Magical Mince! Well, supposedly. I'm actually not that creative with mince. I'm sure there is a lot more I could do with it. I know there are a lot of ideas on the $120 a fortnight challenge blog. But this is an example of what I use it for and how I made one 500g packet of mince stretch to make us three filling meals.
So with my 500g mince this week I made hamburgers and chilli con carne. These are some of the ingredients used (many of which you probably already have in your cupboard)
Remember, I am no photographer and also the fluro light has blown in the kitchen and we keep forgetting to get a new one, but anyhoo, you get the general idea.... salt and pepper, garlic, onion, mince, cumin, chillies, tomatoes (tinned) and beef stock.
And here we go with Hamburgers first up...

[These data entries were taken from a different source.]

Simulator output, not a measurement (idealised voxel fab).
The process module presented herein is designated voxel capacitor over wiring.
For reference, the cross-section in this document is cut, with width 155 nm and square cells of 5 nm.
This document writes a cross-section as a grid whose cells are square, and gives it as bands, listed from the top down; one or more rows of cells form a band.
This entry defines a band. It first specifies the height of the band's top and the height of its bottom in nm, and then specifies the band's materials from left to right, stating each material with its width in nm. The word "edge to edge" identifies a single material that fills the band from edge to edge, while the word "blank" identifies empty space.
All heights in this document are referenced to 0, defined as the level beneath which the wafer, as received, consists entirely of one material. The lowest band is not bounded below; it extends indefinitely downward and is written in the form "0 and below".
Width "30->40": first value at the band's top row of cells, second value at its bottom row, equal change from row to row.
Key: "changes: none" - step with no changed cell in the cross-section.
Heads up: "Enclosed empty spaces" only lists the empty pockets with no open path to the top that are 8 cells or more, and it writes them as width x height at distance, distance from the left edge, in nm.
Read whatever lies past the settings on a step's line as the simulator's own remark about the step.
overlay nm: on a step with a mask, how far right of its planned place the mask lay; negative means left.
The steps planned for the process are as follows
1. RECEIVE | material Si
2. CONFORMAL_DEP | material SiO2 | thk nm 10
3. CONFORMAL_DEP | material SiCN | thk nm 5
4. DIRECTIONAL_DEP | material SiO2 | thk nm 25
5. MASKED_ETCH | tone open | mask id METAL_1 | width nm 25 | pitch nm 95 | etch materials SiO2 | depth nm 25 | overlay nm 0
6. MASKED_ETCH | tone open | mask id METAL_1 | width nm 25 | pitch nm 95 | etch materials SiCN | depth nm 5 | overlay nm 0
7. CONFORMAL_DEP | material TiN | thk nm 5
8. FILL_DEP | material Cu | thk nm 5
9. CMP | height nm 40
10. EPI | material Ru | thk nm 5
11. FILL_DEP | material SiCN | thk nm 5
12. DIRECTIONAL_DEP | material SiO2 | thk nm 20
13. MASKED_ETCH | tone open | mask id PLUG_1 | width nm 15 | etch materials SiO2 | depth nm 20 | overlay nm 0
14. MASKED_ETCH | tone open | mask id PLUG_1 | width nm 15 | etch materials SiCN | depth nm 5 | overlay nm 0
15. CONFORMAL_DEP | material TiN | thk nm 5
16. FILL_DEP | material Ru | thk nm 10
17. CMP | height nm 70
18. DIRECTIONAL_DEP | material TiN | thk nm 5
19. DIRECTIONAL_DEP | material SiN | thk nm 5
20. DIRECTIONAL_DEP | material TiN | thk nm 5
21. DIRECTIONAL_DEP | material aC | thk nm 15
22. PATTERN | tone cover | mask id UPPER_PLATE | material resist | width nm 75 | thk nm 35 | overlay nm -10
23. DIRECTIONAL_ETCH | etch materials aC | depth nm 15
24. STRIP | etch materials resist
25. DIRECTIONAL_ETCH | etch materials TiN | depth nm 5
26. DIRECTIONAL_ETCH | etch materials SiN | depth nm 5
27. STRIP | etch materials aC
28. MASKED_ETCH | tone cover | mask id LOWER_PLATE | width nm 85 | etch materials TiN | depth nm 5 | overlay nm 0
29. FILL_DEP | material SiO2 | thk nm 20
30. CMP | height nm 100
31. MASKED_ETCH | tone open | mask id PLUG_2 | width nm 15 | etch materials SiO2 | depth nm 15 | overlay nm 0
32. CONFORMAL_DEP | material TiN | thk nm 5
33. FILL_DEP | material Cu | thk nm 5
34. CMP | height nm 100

Then mix it all together really well with your hands (wear disposable gloves if you are not a fan of handling raw meat). I don't add bread or egg or anything like that. I do if I'm turning this mixutre into rissoles though to bulk them out a bit more. This is also where you can play with your flavours. This is very basic but you can add extra herbs or spices, maybe some taco mix for mexi burgers, whatever floats your boat.
Once mixed, shape into flat patties and put into the refrigerator for at least an hour before cooking. This will help them to hold together.
When you are ready to cook, heat up a non stick frypan. If you want bacon or onion on your burger then cook these first as the meat doesn't actually take too long to cook through. While it's all cooking, toast your hamburger buns, chop up your salads and get ready to assemble.
PS - if you like cheese, put your slice on top of your burger patty in the pan a couple of minutes before you take it out so it gets all melty and delicious.
I find that the burger in itself is enough for me, but the King and the kidlets like to have oven chips on the side of theirs, so I usually serve them with that.
Chilli con Carne (not at all traditional and very much based on the recipe in the AWW 21 day Wonder Diet book so it's actually quite good for you)
Heat up your pan and add a bit of olive oil, 1 onion (chopped finely - ooh yes, mine is not so fine, sorry, it made me cry) and 2 cloves of crushed garlic. Cook, stirring, until onion softens.
Add your 250g mince to the pan and cook until browned, breaking it up so you don't end up with any big chunks of mince.
The pan is hot, so now my pictures are even more shonky because of bad light and heat haze! (not a photographer!!!!)
Add 2 teaspoons of ground cumin and 2 teaspoons of chilli powder and stir through until fragrant.
Throw in your can of undrained chopped tomatoes, 3 tablespoons of tomato paste and 1/2 cup of beef stock. The mixture will look very liquid. Reduce your heat and let it simmer away until the liquid reduces and you end up with a thicker mixture.
Like this! At this point, throw in 125g can of four bean mix (or plain red kidney beans if you prefer). Heat through. I had forgotten to buy them so mine is sans beans.
You can use it straight away as is on rice with cheese grated over or as a nachos topping (which is of preference in our house). If you use it as nacho topping you will have more than enough for two night's worth, so freeze half in a snap lock bag for another night. It should also make enough for four adult serves to have on rice - depending on how big your family is, this may still be two nights worth (it is in our house).
For nachos, I place corn chips on a plate. Spoon on the chilli con carne, top with grated cheese and sour cream, then shredded lettuce, chopped tomato, avocado and more cheese. It is very filling!!!
I hope that gives you some ideas for what to do with mince and how you can make it stretch. You don't need a lot when you are adding salads etc to your meals either.